A man who pretends to be rich in order to attract pretty, young women is not a “Sugar Daddy”.
He’s an artificial sweetner.
Just heard a woman ask if she left her teeth over there
Really hoping this is Halloween related
every time I try to lay down for a bit it’s someone in a group text’s birthday
boss: you’ve been late 3 times this week, u know what that means
me: it must be Wednesday
“two heads are better than one” – guy who collects heads
My son turns 18 today. I bought him a set of luggage for his birthday.
Too forward? Maybe it’s too forward.
My tween is mad at me and it could be because of any number of horrible things I did this morning: stood in the kitchen, poured coffee, stared out the window, said good morning, breathed…
Me: This job seems really dangerous!
Him: The last three didn’t think so God rest their souls
Can’t, trying to piece together today’s news from the jokes.
I just heard a lady in the grocery store parking lot tell her dog in the truck she loves him & he’s beautiful & she’s going to miss him, but she’ll brb & kissed head.
& I just feel like we need more of her in this world.
I also wanna be her dog when I grow up.
man: hey do you take walk-ins
cremator: excuse me what
Getting my hair done Monday.
Good news for the kids who scream “WITCH” as they pass by my house, bad news for the birds that live in it.
My family gathered to speak to me about my obsession with the Greek gods. Call it divine intervention.

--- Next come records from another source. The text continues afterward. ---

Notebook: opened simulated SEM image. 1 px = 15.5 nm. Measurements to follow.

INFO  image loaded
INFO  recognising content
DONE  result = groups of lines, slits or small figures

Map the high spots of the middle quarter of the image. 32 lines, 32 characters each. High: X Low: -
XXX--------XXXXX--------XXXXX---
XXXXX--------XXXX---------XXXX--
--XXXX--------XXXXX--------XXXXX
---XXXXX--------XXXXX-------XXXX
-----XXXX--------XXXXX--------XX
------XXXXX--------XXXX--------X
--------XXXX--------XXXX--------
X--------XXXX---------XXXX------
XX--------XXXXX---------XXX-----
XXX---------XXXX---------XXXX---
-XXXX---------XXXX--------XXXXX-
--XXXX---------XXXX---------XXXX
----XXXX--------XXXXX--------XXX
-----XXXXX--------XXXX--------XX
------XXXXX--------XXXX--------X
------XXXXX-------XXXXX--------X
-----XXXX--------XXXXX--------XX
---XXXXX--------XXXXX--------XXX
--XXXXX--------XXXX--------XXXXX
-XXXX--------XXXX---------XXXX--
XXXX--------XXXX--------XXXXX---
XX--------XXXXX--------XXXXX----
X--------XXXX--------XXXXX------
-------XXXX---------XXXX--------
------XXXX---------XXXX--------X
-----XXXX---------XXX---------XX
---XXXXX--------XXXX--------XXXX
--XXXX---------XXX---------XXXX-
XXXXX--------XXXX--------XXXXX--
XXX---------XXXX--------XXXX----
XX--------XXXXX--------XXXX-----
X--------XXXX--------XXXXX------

My debt forgiveness plan is simple: I have hidden five golden tickets in chocolate bars around the world. The lucky children that find the bars can use the tickets to pay tuition fees if they pass a series of simple tests during a visit to my candy factory
I don’t get spin classes, you do know they make bikes that move now too?.. and you can ride to somewhere and get a beer or a sandwich… it’s way more rewarding.
i don’t usually get political here and i’m about to get controversial and i’m sure i’ll lose a lot of followers over this but crinkle fries are the worst fry.
No, I don’t need a Fitbit. I can count to 45 by myself.
If you wanna go and take a ride with me with three women in the floor with the goat cheese.
Brunch server: “We need you to leave now.”
My wife: “Um, excuse me…hiccup…you said these mimosa were bottomless.”
I’m at the age where if people get pregnant I don’t know if it’s a good thing or not. like congratulations or sorry that happened
Finally going to watch Titanic, no spoilers please.
If Captain America doesn’t have a pizza hidden behind his shield at all times, he isn’t fighting for the America I want to live in.
Thoughts and prayers for my five year old who just found onion in her onion rings
I would like even faster food.
Did you know that if everyone in the U.S. donated just one pint of blood, we could pour it over the Statue of Liberty and be hella cool?
*2 dogs watching a person walk into the house. one of them whispers to the other*
now, try not to go berserk but that’s the guy who knows where all the treats are
The Grammy performers prove that no matter age, sex, race, religion or looks, I have no idea who most them are.
they finally got him. they got macavity
Excuse me but would you sign my petition to ban asking people to sign petitions?